House Foreign Affairs Committee Recognizes Armenian Genocide

NEWS JUNKIE POST
March 5 2010

House Foreign Affairs Committee Recognizes Armenian Genocide

By Ole Ole Olson
NEWS JUNKIE POST
Mar 5, 2010 at 12:20 am

In a razor thing vote of 23-22, the US House House Foreign Affairs
Committee formally recognized the genocide of ethnic Armenians at the
hands of the Ottoman Turks nearly a century ago. Turkey recalled it’s
ambassador for consultation. The measure may be brought before the
full House floor in a matter of weeks.

This issue has been highly contentious for decades, with swift
condemnations from the Turkish government every time is has been
brought up in the past. The Foreign Affairs Committee approved another
genocide measure in 2007 with the new Democratic Congress, prompting
Turkey to recall its ambassador as well. Worried that diplomatic
reprisals such as denying US access to Turkish air bases used in Iraqi
operations could follow, President Bush put immense pressure on House
Speaker Nancy Pelosi, who capitulated and refused to bring the measure
for a full vote on the House floor.

Despite pledging to recognize the Armenian deaths as a genocide during
the campaign, President Obama has discouraged the resolution as well,
claiming that it has the potential to hurt relations not only between
the US and Turkey, but between Turkey and Armenia itself. Secretary of
State Hillary Clinton was also against the measure, instead supporting
a Swiss effort to resolve the historical dispute.

Rep. Mike Pence (R-IN) agreed, `I do not minimize the horror that took
place, [but] now is not the time for this committee of the American
Congress to take up the measure that is now before us.’

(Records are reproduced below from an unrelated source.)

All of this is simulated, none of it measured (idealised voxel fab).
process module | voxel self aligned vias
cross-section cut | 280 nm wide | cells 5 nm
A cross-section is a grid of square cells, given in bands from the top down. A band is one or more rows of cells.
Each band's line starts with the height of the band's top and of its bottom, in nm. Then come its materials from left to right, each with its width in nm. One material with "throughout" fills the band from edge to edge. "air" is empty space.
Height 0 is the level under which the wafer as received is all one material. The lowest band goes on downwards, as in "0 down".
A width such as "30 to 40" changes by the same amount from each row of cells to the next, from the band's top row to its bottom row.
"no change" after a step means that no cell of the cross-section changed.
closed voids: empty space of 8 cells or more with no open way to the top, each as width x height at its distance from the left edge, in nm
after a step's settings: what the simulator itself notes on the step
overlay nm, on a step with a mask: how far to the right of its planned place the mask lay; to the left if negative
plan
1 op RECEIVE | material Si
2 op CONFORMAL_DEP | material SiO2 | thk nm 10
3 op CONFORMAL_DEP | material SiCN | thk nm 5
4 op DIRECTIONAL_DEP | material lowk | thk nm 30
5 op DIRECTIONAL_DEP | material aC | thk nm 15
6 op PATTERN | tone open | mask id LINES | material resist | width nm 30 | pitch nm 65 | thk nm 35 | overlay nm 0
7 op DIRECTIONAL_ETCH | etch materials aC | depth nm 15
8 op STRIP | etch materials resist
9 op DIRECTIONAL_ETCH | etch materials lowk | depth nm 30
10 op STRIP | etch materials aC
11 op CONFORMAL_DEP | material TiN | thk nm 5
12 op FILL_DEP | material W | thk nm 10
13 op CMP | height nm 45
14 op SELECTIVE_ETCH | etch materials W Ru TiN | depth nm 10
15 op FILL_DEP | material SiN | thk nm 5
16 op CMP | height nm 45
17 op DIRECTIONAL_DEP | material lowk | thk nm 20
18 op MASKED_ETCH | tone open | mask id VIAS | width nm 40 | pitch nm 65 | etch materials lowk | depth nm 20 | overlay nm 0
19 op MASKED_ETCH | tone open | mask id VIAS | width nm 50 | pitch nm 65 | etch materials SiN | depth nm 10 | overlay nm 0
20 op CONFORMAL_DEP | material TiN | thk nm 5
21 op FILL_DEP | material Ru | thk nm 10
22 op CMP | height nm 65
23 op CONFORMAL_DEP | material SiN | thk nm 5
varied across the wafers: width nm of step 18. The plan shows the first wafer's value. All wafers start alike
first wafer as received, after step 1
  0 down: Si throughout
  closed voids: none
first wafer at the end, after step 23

Edward Nalbandian , Armenia’s foreign minister, disagreed. `This is
another proof of the devotion of the American people to universal
human values and is an important step toward the prevention of the
crimes against humanity.’

The Armenian National Committee of America added `Turkey doesn’t get a
vote or a veto in the U.S. Congress.’

Wikipedia states: [the Armenian Genocide] was the deliberate and
systematic destruction (genocide) of the Armenian population of the
Ottoman Empire during and just after World War I. It was characterized
by the use of massacres, and the use of deportations involving forced
marches under conditions designed to lead to the death of the
deportees, with the total number of Armenian deaths generally held to
have been between one and one-and-a-half million. Other ethnic groups
were similarly attacked by the Empire during this period, including
Assyrians and Greeks, and some scholars consider those events to be
part of the same policy of extermination.

An estimated 1.5 million Armenians were killed between 1915-1923.

Many historians contend that the lack of world outrage at the actions
of the Ottoman Turks in and after WWI towards ethnic minorities,
particularly the Armenians paved the way for the Jewish Holocaust in
WWII.

`Who remembers the Armenian genocide today?’
-Adolf Hitler

The Armenians remember. Every April 24, Armenians worldwide observe a
day for those killed.

The House vote took place in front of several Armenian Genocide
Survivors, including Charlotte Kechejian (98 years old), Yeretzgeen
Sirarpi Khoyan (105), and Onorik Eminian (97), as well as leaders in
the Armenian international community.

HOUSE RESOLUTION 252

The full text of the resolution of HR252 as read by House Foreign
Affairs committee chairman Howard Berman (D-CA) is:

Turkey is a vital and, in most respects, a loyal ally of the United
States in a volatile region. We have also been a loyal ally to Turkey,
and should continue to be so. Be that as it may, nothing justifies
Turkey’s turning a blind eye to the reality of the Armenian Genocide.
It is regrettable, for example, that Turkey’s Nobel-Prize-winning
novelist, Orhan Pamuk, was essentially hounded out of his native
country for speaking out on this subject. Now I don’t pretend to be a
professional historian. I haven’t scoured the archives in Istanbul
looking for original documents.

But the vast majority of experts ` the vast majority ` academics,
authorities in international law, and others who have looked at this
issue for years, agree that the tragic massacres of the Armenians
constitute genocide.

In a letter to members of congress two years ago, the International
Association of Genocide Scholars stated the following, and I quote:

`The historical record on the Armenian Genocide is unambiguous and
documented by overwhelming evidence. It is proven by foreign office
records of the United States, France, Great Britain, Russia, and
perhaps most importantly, of Turkey’s World War I allies, Germany and
Austria-Hungary, as well as by the records of the Ottoman
Courts-Martial of 1918-1920, and by decades of scholarship.’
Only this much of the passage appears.